Brexit Complicates UK-US Trade Relations
By Hans Mahncke
There is some debate in the media about whether the UK’s Brexit proposal (“Chequers proposal”) is compatible with a proposed UK-US trade agreement. The UK says it is, while the US believes otherwise.
On 29 March 2019, the UK will exit the European Union (EU). This is what is called Brexit and will require a rejigging of the current trade arrangements between the UK and the EU. At the same time, the UK and US are seeking a trade agreement. There are different levels of economic integration agreements. The basic form of economic integration is a Free Trade Agreement (FTA). This is what the UK and the US are seeking to enter into. A higher level of economic integration is a Customs Union (CU), much like the current arrangement between the UK and EU
Both FTAs and CUs eliminate tariffs between signatory countries. But there is a crucial distinction. In an FTA, member countries maintain their own, individual tariff structures in respect of non-FTA countries; whereas, in a CU, member countries apply a common tariff structure in respect of non-CU countries. Let us use an example to illustrate: Countries A and B enter into an FTA, which means goods from A and B can be traded between A and B freely. However, trade from a non-FTA country, say Country C, does not benefit from this arrangement. In fact, under an FTA, A and B maintain their individual right to charge whatever tariffs they wish on goods from Country C. This is where a CU is different. In a CU, there is one external border and everything that comes in from outside A and B, e.g. from Country C, is subject to a common tariff. Under a CU, A and B give up their right to determine their own customs duties.
Let’s say Countries A and B have an FTA. Countries A and B do not charge any tariff on goods traded between A and B. But if the goods come from a third country, Country C, A charges 50%, whereas Country B charges only 10%. Thus, a smart exporter in Country C would first export the goods to B, pay 10%, and then send them to A without paying any additional tariffs. In a CU this sort of circumvention is not possible because A and B would have agreed on a common tariff and it, therefore, does not matter whether the goods are sent to A or B, the same rate applies.
At this point, we can return to the Brexit issue. Currently, the UK and EU are in a CU and there is no customs enforcement between the two. This is a very convenient arrangement for traders and businesses and the UK would like to maintain it post-Brexit. But the UK would also like to enter into FTAs with countries such as the US. The problem, as we saw above, is that any FTA between the US and the UK might be used to circumvent EU common tariffs.
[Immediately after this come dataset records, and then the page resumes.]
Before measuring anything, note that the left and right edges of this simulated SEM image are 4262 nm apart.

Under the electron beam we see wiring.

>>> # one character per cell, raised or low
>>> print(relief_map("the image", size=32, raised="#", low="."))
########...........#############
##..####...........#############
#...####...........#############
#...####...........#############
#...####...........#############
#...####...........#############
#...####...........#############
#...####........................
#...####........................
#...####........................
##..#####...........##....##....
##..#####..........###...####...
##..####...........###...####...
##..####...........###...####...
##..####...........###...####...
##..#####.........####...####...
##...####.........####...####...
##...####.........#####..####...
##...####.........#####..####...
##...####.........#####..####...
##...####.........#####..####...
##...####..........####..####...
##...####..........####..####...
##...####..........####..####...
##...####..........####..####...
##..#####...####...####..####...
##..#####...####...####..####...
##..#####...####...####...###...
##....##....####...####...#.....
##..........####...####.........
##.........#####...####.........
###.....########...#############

For instance, the EU charges 10% on cars from the US. Under a UK-US FTA, the US could export cars to the UK with 0% tariffs and then send them to the EU, thus avoiding the 10% duty. In seeking to avoid those problems, the Chequers proposal seeks to, for instance, establish a system of “trusted traders” whereby US car sellers would declare whether their cars are heading for the UK or will be re-exported to the EU. If the cars were headed to the UK, there would be no tariff, whereas if they were headed to the EU, the UK would levy the EU-wide common tariff of 10% and pass on the proceeds to the EU. It is questionable whether this proposal can work in practice.
Aside from customs duties, the Chequers proposal faces many other challenges. For instance, the UK currently shares its rules on product standards with the EU. If the post-Brexit UK were to maintain these product standards, there would be little incentive for countries like the US to enter into an FTA with the UK. That is because the US would have to comply with EU rules, which is what they already have to do now. In our example, US car manufacturers would have to modify their cars to suit EU rules, even if they are being sold in the UK. Further, it is difficult to envision that the EU would be willing to maintain an open border with the UK if the UK did not use EU product standards. That is because even if the problem of external goods (say from the US) finding its way into the EU could somehow be managed, EU goods exported to the UK would have to compete against external goods with (arguably) lower standards.
Thus we have to ask whether there is any way for the UK to maintain a quasi-CU with the EU, i.e. with no internal borders between the UK and EU and, at the same time, enter into FTAs with third countries? The fundamental distinction between an FTA and a CU most likely precludes this possibility. The UK will have to decide whether to maintain open borders with the EU and forgo FTAs or enter into FTAs and forgo the CU with EU.